CICA and CMA Canada joined together January 1, 2013 to create CPA Canada as the national organization to support unification of the Canadian accounting profession under the CPA banner.
WebTrust Program for Certification Authorities
PROGRAM FOR CERTIFICATION AUTHORITIES
This document provides a framework for licensed WebTrust practitioners to assess the adequacy and effectiveness of the controls employed by Certification Authorities (CAs), the importance of which will continue to increase as the need for third-party authentication increases to provide assurance with respect to e-commerce business activities. As a result of the technical nature of the activities involved in securing of e-commerce transactions, this document also provides a brief overview of public key infrastructure (PKI) using cryptography, trusted third-party concepts, and their increasing use in e-commerce.
Confidentiality, authentication, integrity, and nonrepudiation are the four most important ingredients required for trust in e-commerce transactions. The emerging response to these requirements is the implementation of PKI technology. PKI utilizes digital certificates and asymmetric cryptography to address these requirements.
PKI provides a means for relying parties (meaning, recipients of certificates who act in reliance on those certificates and/or digital signatures verified using those certificates) to know that another individual's or entity's public key actually belongs to that individual/entity. CA organizations and/or CA functions acting as trusted third parties have been established to address this need. PKI uses public/private-key pairs—two mathematically related keys. One of these keys is typically made public, by posting it in a publicly accessible read-only repository for example, while the other remains private. Public-key cryptography works in such a way that a message encrypted with the public key can only be decrypted with the private key, and conversely a message signed with a private key can be verified with the public key. This technology can be used in different ways to provide confidentiality, authentication, integrity, and nonrepudiation.

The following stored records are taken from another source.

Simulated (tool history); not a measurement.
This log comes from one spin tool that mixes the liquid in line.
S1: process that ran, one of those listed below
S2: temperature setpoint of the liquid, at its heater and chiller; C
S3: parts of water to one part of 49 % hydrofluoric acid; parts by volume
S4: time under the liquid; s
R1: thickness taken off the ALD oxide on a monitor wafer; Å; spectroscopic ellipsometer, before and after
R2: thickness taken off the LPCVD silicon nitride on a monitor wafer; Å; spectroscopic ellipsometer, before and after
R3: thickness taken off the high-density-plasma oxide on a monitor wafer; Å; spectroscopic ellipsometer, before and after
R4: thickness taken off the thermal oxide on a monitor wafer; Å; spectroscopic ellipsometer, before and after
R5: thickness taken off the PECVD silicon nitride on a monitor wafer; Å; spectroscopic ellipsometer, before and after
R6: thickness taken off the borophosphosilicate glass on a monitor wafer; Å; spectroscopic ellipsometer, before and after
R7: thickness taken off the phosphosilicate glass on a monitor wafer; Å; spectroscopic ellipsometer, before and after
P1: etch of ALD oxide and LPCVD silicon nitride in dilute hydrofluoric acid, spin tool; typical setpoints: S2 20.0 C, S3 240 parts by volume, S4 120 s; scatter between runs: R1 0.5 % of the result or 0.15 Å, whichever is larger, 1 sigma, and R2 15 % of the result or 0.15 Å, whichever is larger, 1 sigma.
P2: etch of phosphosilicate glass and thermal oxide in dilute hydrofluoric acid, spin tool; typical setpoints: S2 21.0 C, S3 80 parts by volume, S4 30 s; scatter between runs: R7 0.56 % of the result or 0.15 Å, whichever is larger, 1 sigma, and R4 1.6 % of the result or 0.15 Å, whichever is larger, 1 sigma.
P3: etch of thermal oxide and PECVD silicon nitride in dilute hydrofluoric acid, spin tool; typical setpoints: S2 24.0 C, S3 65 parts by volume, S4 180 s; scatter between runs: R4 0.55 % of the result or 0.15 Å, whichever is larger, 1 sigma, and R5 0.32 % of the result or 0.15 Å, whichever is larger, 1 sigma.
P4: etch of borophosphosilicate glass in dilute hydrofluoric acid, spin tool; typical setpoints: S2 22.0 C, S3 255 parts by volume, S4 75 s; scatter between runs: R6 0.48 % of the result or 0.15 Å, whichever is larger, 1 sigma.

Cryptography is critical to establishing secure e-commerce. However, it has to be coupled with other secure protocols in order to provide a comprehensive security solution. Several cryptographic protocols require an independent trusted third party (the CA) to authenticate the transaction. CAs have assumed an increasingly important role in secure e-commerce. Although there is a large body of existing national, international, and proprietary standards and guidelines for the use of cryptography, the management of digital certificates, and the policies and practices of CAs, these standards have not been applied uniformly.
To increase consumer confidence in the Internet as a vehicle for conducting e-commerce and to increase consumer confidence in the application of PKI technology, the public accounting profession has developed and is promoting a set of principles and criteria for CAs, referred to as the AICPA/CICA WebTrust Program for Certification Authorities. Public accounting firms and practitioners, who are specifically licensed by the AICPA/CICA can provide assurance services to evaluate and test whether the services provided by a particular Certification Authority meet these principles and criteria. The posting of the AICPA/CICA WebTrust Seal of assurance is a symbolic representation of a practitioner's unqualified report. This seal would be displayed on the CA's Web site together with links to the practitioner's report and other relevant information.
This is an initial version of the AICPA/CICA WebTrust Program for Certification Authorities. It is intended to address user (meaning, subscriber and relying party) needs and concerns and is designed to benefit users and providers of CA e-commerce assurance services by providing a common body of knowledge that is communicated to such parties. We anticipate that future revisions will be needed to update these criteria and related materials as the available technology and common business practices evolve.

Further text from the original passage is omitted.